This past spring I received a call from a man who had read an article I had written answering the claims of “The Lost Tomb of Jesus” documentary, which alleged that the family tomb of Jesus had been identified and contained the skeletal remains of Jesus; of His wife, Mary Magdalene; and of His son, Judah. The caller stated firmly that he disagreed with my criticisms and wanted to ask me a few questions:
- Would it really matter if this was the family tomb of Jesus and these were His skeletal remains?
- Couldn’t one still follow Christ if they were?

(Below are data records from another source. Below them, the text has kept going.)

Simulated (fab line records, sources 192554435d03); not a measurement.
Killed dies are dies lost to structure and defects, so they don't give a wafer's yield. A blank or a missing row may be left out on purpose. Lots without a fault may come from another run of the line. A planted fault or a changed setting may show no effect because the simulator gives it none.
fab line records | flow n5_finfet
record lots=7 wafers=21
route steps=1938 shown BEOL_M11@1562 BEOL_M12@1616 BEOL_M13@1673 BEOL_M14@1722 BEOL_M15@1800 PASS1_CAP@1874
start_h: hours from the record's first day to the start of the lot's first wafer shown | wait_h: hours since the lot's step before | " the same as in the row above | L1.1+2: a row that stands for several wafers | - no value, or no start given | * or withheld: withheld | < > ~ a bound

I thought these were fair questions. I answered, “Jesus made some radical claims during His ministry. He claimed to be God’s divine Son who could forgive sins and added that eternal life can be obtained only through Him. That statement was as politically incorrect to Jesus’ hearers as it is to many today. Anyone can make high claims. Backing them up is a different matter. And as we may expect, Jesus’ critics asked Him for proof that He was who He claimed. Jesus answered that He would provide one sign: His resurrection from the dead (Matthew 12:38-40, John 2:18-22). Whoa! If He can’t do that, then we know He’s not who He claimed. Instead, He’s a false prophet. So, yes, it would matter in a big way if those are the skeletal remains of Jesus of Nazareth: Christianity would be false.
He reflected on that and after a pause stated, “But I want to believe that they found Jesus’ remains!” Ah, now we were getting to the root. After talking further I perceived that my caller wanted a Jesus whom he could manage rather than a Jesus who was calling my new friend to follow Him. Oftentimes people will express disbelief in Jesus’ resurrection, providing intellectual objections, when the real reason concerns their will: “I don’t want to believe.”
A little further into our discussion the caller realized there were numerous and good reasons why virtually no scholars believed the claim that the skeletal remains of Jesus of Nazareth had been identified. “OK,” he said. “But that does not mean Jesus rose from the dead.” I answered that he was correct and then added, “The reason you should not believe that we have identified the family tomb of Jesus is because the evidence for it is very poor. The reason you should believe Jesus rose from the dead is because there is outstanding evidence for it.” Then he asked, “What evidence is there for the resurrection of Jesus if I don’t believe the Bible is inspired by God?”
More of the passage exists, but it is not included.